For those who have followed my journey for a while you would know I have a food blog called Baking with Maggie. It started off as an actual blog but it's now a food-stagram with images of places I eat at and things I cook (on occasion). But food has always been an important element of my life, it's something I love to do for my friends and family, and it's something that can make a sh*tty day better (excuse my french).
This recipe, that I'm sharing with you all today, is one of my recent favourites.
Now, I'm not a vegan but I have friends who are and because of them it's opened my eyes to another world. One of my closest friends has been vegan since the end of high school and our catch ups are frequently at vegan cafes, which is how I fell in love with vegan desserts.
Having baked for years I could not imagine a dessert tasting amazing given it excludes vital elements like butter and eggs, but here I am today telling you all that vegan desserts are possibly BETTER than normal desserts (or at least, you wouldn't be able to taste the difference...)
So, for all you dessert lovers and vegan-curious, here's a recipe for you!
Recipe makes approximately a 30cm tart.
1½ cups plain flour
½ brown sugar
½ cup ground raw cashews
¼ teaspoon salt
6 tablespoon dairy-free margarine (I used Nuttexlex Lite)
1 tablespoon lemon juice
Dark Chocolate Ganache
400g dark dairy-free chocolate, coarsely chopped
400ml lite coconut milk
½ teaspoon vanilla extract
1. Preheat oven to 180˚C, fan forced.
2. Lightly oil tart pan.
3. I don't have a food processor so I had mixed this and it really doesn't take much effort or time - combine cashew crust ingredients together until resembles a crumble.
4. Using your fingers, press mixture into tart tin - tip: wet your fingers to prevent the mixture sticking to your fingers too much.
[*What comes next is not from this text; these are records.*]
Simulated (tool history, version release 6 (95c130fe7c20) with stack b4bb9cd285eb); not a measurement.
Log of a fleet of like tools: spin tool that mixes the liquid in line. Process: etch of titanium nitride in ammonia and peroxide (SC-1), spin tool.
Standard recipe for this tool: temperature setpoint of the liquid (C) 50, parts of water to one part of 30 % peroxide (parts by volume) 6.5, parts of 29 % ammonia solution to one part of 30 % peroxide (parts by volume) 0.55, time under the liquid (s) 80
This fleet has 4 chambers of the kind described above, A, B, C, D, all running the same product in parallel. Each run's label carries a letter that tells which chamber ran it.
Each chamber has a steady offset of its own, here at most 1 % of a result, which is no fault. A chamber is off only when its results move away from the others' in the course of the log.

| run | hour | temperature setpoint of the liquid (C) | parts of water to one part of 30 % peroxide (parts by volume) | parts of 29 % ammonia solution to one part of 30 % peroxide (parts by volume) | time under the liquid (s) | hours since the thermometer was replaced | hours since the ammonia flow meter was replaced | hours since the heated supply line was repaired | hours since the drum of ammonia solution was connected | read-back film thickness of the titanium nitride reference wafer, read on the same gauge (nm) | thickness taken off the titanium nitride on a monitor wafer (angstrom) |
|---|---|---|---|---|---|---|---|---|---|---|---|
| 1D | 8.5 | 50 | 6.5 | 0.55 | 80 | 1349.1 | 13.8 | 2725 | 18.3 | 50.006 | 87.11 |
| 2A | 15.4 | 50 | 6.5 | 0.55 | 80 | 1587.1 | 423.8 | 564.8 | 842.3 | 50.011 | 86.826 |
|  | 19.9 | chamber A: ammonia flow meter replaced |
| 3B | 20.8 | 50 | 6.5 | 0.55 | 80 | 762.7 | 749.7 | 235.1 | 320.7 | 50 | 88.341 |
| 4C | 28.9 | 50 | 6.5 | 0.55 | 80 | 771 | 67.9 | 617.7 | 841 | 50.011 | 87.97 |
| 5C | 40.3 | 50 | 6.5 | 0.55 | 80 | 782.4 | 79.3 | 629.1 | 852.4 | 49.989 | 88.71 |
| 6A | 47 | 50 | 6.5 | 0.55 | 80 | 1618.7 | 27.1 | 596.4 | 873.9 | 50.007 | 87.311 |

5. Bake for 15mins or until golden brown, set aside to cool.
6. For the ganache, put chocolate into a large bowl and set aside.
7. Over a medium heat in a saucepan pour coconut milk and vanilla and heat until it just begins to boil.
8. Pour coconut and vanilla mixture over chocolate and stir until combined.
9. Pour ganache into tart tin with the cashew crust base.
10. Refrigerate for at least 3 hours, or until set.